It’s not for kids. Unless the kid’s name is Kalle Rovanperä.

“It was quite an early start for me, to be honest,” Rovanperä acknowledged in a conversation with ESPN, with some considerable modesty. “I started to drive with all kinds of motocross bikes or ATVs when I was 3 years old, and then I drove my first car when I was 7 years old. My first rally car I drove when I was 8.”

He said this quite reasonably, in cheerful, clipped, Finnish tones, as though I’m likely to reply, “Ah, yeah, I did that too.” But then, my dad definitely didn’t compete in 111 World Rally Championship (WRC) events.

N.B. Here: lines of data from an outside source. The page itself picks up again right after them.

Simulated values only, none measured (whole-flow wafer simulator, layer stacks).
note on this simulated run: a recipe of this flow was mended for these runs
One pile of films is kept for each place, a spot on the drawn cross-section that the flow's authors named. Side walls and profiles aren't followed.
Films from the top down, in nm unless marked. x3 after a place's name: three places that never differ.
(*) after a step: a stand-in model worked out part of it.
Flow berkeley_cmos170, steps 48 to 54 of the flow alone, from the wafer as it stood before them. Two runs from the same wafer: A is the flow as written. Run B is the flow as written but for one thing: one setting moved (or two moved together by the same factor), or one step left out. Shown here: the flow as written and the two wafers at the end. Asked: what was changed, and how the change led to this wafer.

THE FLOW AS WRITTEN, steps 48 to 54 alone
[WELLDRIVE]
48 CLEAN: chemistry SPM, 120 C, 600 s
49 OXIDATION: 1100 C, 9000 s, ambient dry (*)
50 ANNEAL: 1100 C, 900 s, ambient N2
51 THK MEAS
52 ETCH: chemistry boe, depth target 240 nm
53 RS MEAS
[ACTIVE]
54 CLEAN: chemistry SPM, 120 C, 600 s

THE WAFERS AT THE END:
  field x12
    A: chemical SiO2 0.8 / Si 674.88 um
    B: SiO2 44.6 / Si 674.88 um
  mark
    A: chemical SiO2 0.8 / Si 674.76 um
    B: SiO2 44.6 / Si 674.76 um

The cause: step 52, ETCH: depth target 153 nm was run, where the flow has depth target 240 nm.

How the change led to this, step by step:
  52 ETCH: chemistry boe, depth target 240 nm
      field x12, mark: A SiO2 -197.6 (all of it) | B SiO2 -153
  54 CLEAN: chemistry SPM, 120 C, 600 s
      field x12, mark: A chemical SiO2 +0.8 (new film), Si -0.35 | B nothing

Kalle acknowledged his father, Harri Rovanperä, was a big influence in him deciding to put aside the motocross bikes and head into rallying.

“I think the biggest thing was the family history,” Kalle Rovanperä said. “My dad was a profession rally driver until I was 6, so of course when I was small I saw all that.”

There was just 11 years between Harri’s final rally and Kalle’s debut in WRC.

“I was doing a bit of karting when I was small, but when I first drove the rally car when I was 7 or 8, it was the clear choice,” Rovanperä said. “When you’re small, driving real race cars is quite a lot more exciting than driving karts.”

Rovanperä drove most of the 2019 WRC season with Skoda, immediately proving himself so much he was signed to Toyota’s factory rally team the following year. That’s no small promotion, Toyota take rallying extraordinarily seriously, whether it’s their formidable Dakar team or the WRC outfit, and only the top drivers catch their eye. In fact, team boss Jari-Matti Latvala is still competing himself, running a car alongside his drivers at this weekend Rally Finland.

Typically unfazed, Rovanperä said that making the deal was “really cool,” that it had been a “quite exciting” time for WRC, in a phase of rules change to hybrid cars and sustainable fuel. “Toyota being such a big brand doing everything around motorsport, it felt really easily that it was the right thing to do, I was waiting for it to happen.”

Not that Rovanperä’s laidback attitude is new. WRC commentator and rally journalist Becs Williams said that Rovanperä is “maybe a little bit unexpected” as a rally champion.

“‘I’d have to say I don’t think his personality has changed since the start to what it is now,” Williams said about the driver who, ahead of his home rally in Finland this weekend, is leading the championship by 55 points. “That he’s world champion at a super-early age hasn’t changed him. He is a very cool customer and cool in the terms that he doesn’t get stressed. I don’t think I’ve ever seen him under major stress yet in his career, he’s your typical young guy. He’s quite self-assured, but not in an arrogant way. ‘Cool’ is definitely the word to describe him.”

To be so good, so young normally takes a singular focus. Of course, Rovanperä defies expectations there, too, Williams said.

“He has a passion for motorsport and rallying, but he’s not a rallying geek, let’s say,” she said. “He doesn’t talk about it all the time. He’s interested in other things in life. He talks about his family, his dog, who sadly passed away over Christmas.

“He’s into his drifting, he’s not completely 100% tunnel-driven rallying. He’s got other things in life, and he knows that everything is important and not just one thing.”

It’s something that Rovanperä himself admits, having found so much success already in WRC.

“I have quite a big passion for other motorsports,” he said. “I would try drifting or circuit racing.”

Rovanperä stands out, in motorsport, for not living entirely in its bubble.

“Last year when we were at Rally Sweden, the war broke out in Ukraine maybe three or four days in, and the event finished, he won the rally and he said, ‘You know, that there’ll be no real celebrations, my thoughts are with all the Ukrainians right now,” Williams said. “It made me burst into tears listening to him talk, because for someone of such a young age to not be standing on the top of his car celebrating and realizing what real life is all about, I thought was very touching.

“And that’s the kind of guy he is.”

Rovanperä stands to extend his lead at home, with terrain he knows well at Rally Finland. With such a lead over second-placed Elfyn Evans, his second title is almost within touching distance. What he does next will surely be as unpredictable as the spray of gravel and mud from his GR Yaris.